THE DEPARTMENT of Education is threatening to make more than 300 surplus teachers in second-level schools redundant this year unless teacher unions back the Croke Park deal.
The threat is made in “clarifications” on the deal provided by the department to two teaching unions yesterday.
The unions, the Teachers Union of Ireland (TUI) and the Association of Secondary Teachers Ireland (ASTI), rejected the Croke Park deal.
The department hopes to push through the redeployment of surplus teachers from next September.
Last month’s Budget announced the redeployment of 170 second-level teachers.
As a result of Budget changes, a further 160 teachers in the VEC sector are likely to be redeployed.
In all cases, a teacher could be reassigned to a school within a maximum radius of 50km from his/her existing school or home.
The Department of Education’s tough approach comes after they threatened to sack lecturers in the institutes of technology sector last year unless the TUI dropped its industrial action over the Croke Park deal.
In October, 84 per cent of TUI members voted to suspend industrial action after these threats.
In the coming weeks TUI and ASTI will ballot members on the “clarifications’’ circulated yesterday.
These tease out the various requirements under the Croke Park deal on public service reform.
This promises no pay cuts and compulsory job losses until 2014 in return for modernisation measures.
For teachers this means an extra 33 hours per year, extra supervision and new redeployment measures.
TUI and ASTI members voted down the Croke Park deal in large numbers after a recommendation to reject from both union executives.

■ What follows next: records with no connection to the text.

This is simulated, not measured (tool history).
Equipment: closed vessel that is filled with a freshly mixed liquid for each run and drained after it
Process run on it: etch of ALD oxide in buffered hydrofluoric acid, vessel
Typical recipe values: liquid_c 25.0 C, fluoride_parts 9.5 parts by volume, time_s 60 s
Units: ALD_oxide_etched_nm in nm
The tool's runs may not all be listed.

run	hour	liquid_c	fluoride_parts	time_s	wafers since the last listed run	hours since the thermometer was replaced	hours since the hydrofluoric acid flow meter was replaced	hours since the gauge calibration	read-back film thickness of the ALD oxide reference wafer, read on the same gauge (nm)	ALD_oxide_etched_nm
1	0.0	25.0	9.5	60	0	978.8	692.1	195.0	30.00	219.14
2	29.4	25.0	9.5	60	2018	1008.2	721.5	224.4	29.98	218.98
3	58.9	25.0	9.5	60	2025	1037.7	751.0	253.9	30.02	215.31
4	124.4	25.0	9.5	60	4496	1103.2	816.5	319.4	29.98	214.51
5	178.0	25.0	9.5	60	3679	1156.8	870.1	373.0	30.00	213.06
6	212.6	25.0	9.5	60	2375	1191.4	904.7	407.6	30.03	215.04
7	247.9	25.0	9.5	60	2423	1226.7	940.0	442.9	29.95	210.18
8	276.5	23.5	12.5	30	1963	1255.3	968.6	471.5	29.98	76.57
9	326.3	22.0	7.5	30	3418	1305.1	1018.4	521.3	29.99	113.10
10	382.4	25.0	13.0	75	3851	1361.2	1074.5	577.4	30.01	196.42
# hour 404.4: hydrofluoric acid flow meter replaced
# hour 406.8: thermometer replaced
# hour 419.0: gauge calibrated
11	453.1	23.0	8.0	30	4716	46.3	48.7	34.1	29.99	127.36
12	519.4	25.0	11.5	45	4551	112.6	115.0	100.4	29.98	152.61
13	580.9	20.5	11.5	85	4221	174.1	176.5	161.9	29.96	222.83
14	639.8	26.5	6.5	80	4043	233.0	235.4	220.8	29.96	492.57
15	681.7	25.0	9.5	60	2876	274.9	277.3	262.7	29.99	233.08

The move put the unions out of line with other public service unions and the Irish National Teachers Organisation (INTO) which backed the Croke Park deal in June.
The ASTI, however, quickly suspended industrial action and returned to the negotiating table seeking clarifications on the deal.
The TUI followed suit in October.
An ASTI briefing document published yesterday says the outcome of the talks represents “the optimum achievable for members in the current negotiating climate’’.
Key features of the clarifications include:
1. School management may designate the use of the 33 hours to provide additional time for school planning and policy development, staff meetings, parent-teacher meetings, induction, in-service on new programmes or syllabi, approved school-arranged inservice/professional development, appropriate further education activities and substitution and supervision;
2. The hours must only be used for the purposes listed. Only as a last resort, when the hours are not used for the listed purposes, can they be used for supervision and substitution;
3. There must be consultation with all staff when the school is deciding how to use and schedule the 33 hours;
4. Parent-teacher meetings currently held within school time may now take place outside school time;
5. Where a teacher has been “freed up” because a colleague teacher has taken his/her class away, that teacher may be reassigned to supervise the class(es) of the colleague teacher only;
6. Pension: A guarantee remains that a retirement lump sum will be based on “uncut” salary for those who retire before February 2012.
Meanwhile, the farm advisory agency Teagasc is seeking Government approval to shed about 100 jobs as part of a new voluntary early retirement scheme.
The agency said yesterday that such a scheme would cost some €6.4 million, to be paid by the exchequer.
If approved by the Cabinet such an arrangement would represent the second such scheme in the public service in recent months.
In a statement yesterday, Teagasc said the Government was setting employment numbers for all organisations, with an overall decrease of 25,000 in public service numbers over the next four years.
“For Teagasc this involves a 10 per cent reduction in staff numbers, and the organisation is anxious to implement this with the minimum detrimental effect on its frontline services.
“For example, Teagasc are making a case for no further reductions in the number of frontline advisers as any further reduction in numbers would have a severe impact on the service provided,” said the advisory agency.
“Therefore Teagasc has put in a request to Government for a voluntary early retirement scheme for 100 non-frontline staff,” the statemend said.
“In the proposal the estimated cost is €6.4 million, to be funded from the central exchequer,” continued the statement.